Are most published research findings false? Why should we care? And is there anything we can do about it? In this talk I will give an overview of some practical solutions such as open science and good research practices that can help make our research findings more robust. While there are a number of solutions that can be implemented by individual researchers, there are wider issues, for example around skills training and incentives, that require cultural change. To lobby for this change we have started the cross-divisional initiative Reproducible Research Oxford and I will briefly outline our current and planned activities.

Same Data - Different Software - Different Results? Analytic Variability of Group fMRI Results- Alex Bowring, DPhil student

A wealth of analysis tools are available to fMRI researchers in order to extract patterns of task variation and, ultimately, understand cognitive function. However, this ‘methodological plurality’ comes with a drawback. While conceptually similar, two different analysis pipelines applied on the same dataset may not produce the same scientific results. Differences in methods, implementations across software, and even operating systems or software versions all contribute to this variability. Consequently, attention in the field has recently been directed to reproducibility and data sharing.

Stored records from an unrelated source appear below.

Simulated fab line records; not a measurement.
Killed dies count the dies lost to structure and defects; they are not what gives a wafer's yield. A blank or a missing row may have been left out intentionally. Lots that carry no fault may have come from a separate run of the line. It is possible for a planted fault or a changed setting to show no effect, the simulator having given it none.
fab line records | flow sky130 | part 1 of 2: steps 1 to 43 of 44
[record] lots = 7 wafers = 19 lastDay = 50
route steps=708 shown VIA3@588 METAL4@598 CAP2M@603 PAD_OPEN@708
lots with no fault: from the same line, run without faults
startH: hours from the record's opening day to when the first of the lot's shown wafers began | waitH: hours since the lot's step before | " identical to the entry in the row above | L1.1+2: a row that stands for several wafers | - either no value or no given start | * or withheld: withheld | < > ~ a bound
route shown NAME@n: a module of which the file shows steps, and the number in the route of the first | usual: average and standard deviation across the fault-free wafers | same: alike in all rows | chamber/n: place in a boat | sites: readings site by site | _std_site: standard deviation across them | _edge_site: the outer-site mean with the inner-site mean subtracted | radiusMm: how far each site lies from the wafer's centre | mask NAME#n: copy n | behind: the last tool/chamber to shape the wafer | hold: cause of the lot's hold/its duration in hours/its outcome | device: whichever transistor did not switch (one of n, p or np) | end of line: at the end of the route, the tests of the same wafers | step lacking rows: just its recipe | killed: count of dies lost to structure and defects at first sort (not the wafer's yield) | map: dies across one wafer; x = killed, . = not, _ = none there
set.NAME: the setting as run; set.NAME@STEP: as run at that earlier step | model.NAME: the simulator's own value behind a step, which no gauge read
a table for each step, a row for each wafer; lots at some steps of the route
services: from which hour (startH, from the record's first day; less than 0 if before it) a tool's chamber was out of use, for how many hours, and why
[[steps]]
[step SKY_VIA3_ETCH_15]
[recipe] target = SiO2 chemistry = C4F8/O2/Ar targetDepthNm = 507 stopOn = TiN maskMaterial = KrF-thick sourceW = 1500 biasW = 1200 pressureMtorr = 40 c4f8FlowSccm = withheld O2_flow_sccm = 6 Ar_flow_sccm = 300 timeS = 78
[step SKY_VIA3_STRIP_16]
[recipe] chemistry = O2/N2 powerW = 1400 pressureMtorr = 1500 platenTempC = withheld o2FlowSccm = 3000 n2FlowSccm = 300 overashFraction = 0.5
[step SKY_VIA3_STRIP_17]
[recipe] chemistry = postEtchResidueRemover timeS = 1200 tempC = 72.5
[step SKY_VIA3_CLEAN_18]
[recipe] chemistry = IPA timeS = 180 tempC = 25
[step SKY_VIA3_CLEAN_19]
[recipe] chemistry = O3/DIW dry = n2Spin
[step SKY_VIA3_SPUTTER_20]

In this work, our goal is to understand how choice of software package impacts on analysis results. We use publicly shared data from three published task fMRI neuroimaging studies, reanalyzing each study using the three main neuroimaging software packages, AFNI, FSL and SPM, using parametric and nonparametric inference. We obtain all information on how to process, analyze, and model each dataset from the publications. We make quantitative and qualitative comparisons between our replications to gauge the scale of variability in our results and assess the fundamental differences between each software package. Qualitatively we find similarities between packages, backed up by Neurosynth association analyses that correlate similar words and phrases to all three software package’s unthresholded results for each of the studies we reanalyze. However, we also discover marked differences, such as Dice similarity coefficients ranging from 0.000 - 0.684 in comparisons of thresholded statistic maps between software. We discuss the challenges involved in trying to reanalyse the published studies, and highlight our efforts to make this research reproducible.